Gather Points to Compare and Contrast
Before you start writing, you need a clear list of points for comparing and contrasting. Use a graphic organizer to track the information. A simple column system is one option, making a column for each idea being compared and writing the traits for each idea in its column. The Venn diagram is another option. To create this organizer, draw two circles next to one another with an overlap of the circles in the middle. This shared area is where you'll write characteristics that are the same. The individual parts of each circle are where you write unique traits for each idea. Refer to the organizers as you write the essay.
Choose an Organizational Format
The two main organizational methods for comparing and contrasting are the block format and the point-by-point format. In the block method, you explain all of the characteristics of the first idea, then switch gears and explain the traits of the second idea. The block format works well if you plan to spend more time on one idea than the other. With the point-by-point format, you alternate back and forth between the ideas, focusing on one point of comparison at a time. When comparing two politicians, for example, you might first look at political party affiliations followed by political backgrounds, and then compare and contrast their positions on key issues. This method draws more attention to the differences between the two topics.
Introduce the Comparison
The introduction sets the stage for the comparison and contrast explained in the body. Your thesis statement introduces the ideas being compared. For example, you could write, "Phonics and whole language methods both teach reading skills, but each method approaches language acquisition from a distinct perspective that influences teaching methodology." The introduction also gives you a chance to reveal your stance. If you're comparing two breeds of dogs, for instance, you might indicate that one breed is better as a family pet because of its characteristics.

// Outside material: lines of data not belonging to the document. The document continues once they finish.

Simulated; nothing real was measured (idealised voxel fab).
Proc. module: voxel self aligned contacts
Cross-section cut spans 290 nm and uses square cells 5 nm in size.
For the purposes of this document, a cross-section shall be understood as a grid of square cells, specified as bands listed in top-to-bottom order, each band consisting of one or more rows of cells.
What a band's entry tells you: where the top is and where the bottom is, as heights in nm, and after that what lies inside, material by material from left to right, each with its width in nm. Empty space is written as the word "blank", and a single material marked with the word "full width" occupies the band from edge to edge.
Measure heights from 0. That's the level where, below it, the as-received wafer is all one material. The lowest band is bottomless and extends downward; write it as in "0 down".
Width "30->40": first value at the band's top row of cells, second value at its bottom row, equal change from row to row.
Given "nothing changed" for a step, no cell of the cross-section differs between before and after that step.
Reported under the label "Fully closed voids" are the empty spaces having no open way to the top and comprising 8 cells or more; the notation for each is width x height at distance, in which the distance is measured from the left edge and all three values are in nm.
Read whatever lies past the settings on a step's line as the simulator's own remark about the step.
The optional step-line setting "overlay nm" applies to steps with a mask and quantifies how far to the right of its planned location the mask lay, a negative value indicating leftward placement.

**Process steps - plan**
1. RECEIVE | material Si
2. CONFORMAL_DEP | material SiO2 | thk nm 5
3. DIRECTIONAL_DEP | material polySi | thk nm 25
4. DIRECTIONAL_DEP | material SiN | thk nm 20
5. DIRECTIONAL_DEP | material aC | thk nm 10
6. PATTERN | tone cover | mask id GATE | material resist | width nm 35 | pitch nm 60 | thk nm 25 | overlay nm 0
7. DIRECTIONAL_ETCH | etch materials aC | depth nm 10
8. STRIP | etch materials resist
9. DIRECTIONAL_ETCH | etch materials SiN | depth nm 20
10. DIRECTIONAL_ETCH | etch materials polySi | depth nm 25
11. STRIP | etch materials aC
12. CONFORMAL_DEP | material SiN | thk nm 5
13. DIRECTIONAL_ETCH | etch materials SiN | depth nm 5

Write the Body and Conclusion
Once you've introduced the subject, lay out your specific points using either the block or point-by-point method. Both methods flow better when you transition smoothly from one section to the next. Examples of phrases that emphasize comparisons and help transition include "on the contrary," "conversely," "compared to" and "similarly." Develop each paragraph around a topic sentence that outlines the points presented in that paragraph. All of these topic sentences and points of comparison should fit under the thesis you established in the introduction. State each point in specific terms rather than generic observations. Instead of saying one gym has a better atmosphere than another, for example, you might explain how the better gym offers clean facilities with a wide range of equipment that is arranged to allow ample space and flow of traffic. Conclude the essay with a recap of the thesis statement and reasons the reader should care.